Indeed, it has become increasingly evident that in the multipolar world of the twenty-first century, the pursuit of peace is closely related to the need for security and reflection on the most efficient means for guaranteeing it. Such reflection must necessarily consider the fact that global security needs to be integral, capable of embracing issues including access to food and water, respect for the environment, health care, energy sources and the equitable distribution of the world’s goods. An integral concept of security can serve to anchor multilateralism and international cooperation between government and nongovernment actors, on the basis of the profound interconnection between these issues, which makes it necessary to adopt, together, an approach of responsible multilateral cooperation.

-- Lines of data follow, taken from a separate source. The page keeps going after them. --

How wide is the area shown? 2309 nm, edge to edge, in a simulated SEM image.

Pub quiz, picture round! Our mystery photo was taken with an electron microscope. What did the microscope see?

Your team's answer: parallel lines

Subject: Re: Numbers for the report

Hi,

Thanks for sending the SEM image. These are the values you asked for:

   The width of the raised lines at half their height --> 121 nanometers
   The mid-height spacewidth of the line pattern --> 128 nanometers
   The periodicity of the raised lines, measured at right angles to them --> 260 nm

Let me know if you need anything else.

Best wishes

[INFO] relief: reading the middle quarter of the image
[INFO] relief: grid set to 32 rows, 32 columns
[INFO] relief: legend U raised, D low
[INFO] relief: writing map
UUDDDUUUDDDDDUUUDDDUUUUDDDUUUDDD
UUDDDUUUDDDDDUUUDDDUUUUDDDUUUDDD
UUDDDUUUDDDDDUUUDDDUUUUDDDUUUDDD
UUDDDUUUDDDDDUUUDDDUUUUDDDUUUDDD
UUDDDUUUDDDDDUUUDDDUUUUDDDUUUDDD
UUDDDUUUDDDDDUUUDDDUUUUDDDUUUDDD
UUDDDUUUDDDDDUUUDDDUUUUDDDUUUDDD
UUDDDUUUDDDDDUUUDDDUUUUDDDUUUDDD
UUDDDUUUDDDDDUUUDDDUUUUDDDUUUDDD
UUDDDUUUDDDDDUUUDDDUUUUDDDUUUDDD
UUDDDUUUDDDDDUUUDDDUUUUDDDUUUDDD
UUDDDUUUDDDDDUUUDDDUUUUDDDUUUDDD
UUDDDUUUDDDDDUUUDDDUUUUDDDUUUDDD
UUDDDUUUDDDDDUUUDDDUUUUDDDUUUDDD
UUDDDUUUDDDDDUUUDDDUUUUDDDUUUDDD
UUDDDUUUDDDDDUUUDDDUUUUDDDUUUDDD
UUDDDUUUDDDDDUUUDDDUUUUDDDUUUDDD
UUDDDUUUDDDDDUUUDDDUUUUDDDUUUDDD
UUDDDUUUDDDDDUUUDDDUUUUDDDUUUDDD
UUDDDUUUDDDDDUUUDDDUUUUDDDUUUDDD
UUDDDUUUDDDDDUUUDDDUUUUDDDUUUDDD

Hiroshima, as “a symbol of memory”, forcefully proclaims the inadequacy of nuclear arms to respond effectively to today’s great threats to peace and to ensure national and international security. We need but consider the catastrophic humanitarian and environmental impact that will result from the use of nuclear weapons, as well as the waste and poor allocation of human and economic resources involved in their development. Nor should we underestimate the effects of the continuing climate of fear and suspicion generated by their mere possession, which compromises the growth of a climate of mutual trust and dialogue. In this context, nuclear arms and other weapons of mass destruction represent a multiplier of risk that offers only an illusion of peace.
Assuring you of my prayers for you and for those entrusted to your pastoral care, I join you in praying that the G7 Summit at Hiroshima will demonstrate farsighted vision in laying the foundations for lasting peace and stable and long-term sustainable security. With gratitude for your efforts in the service of justice and peace, I cordially send my blessing.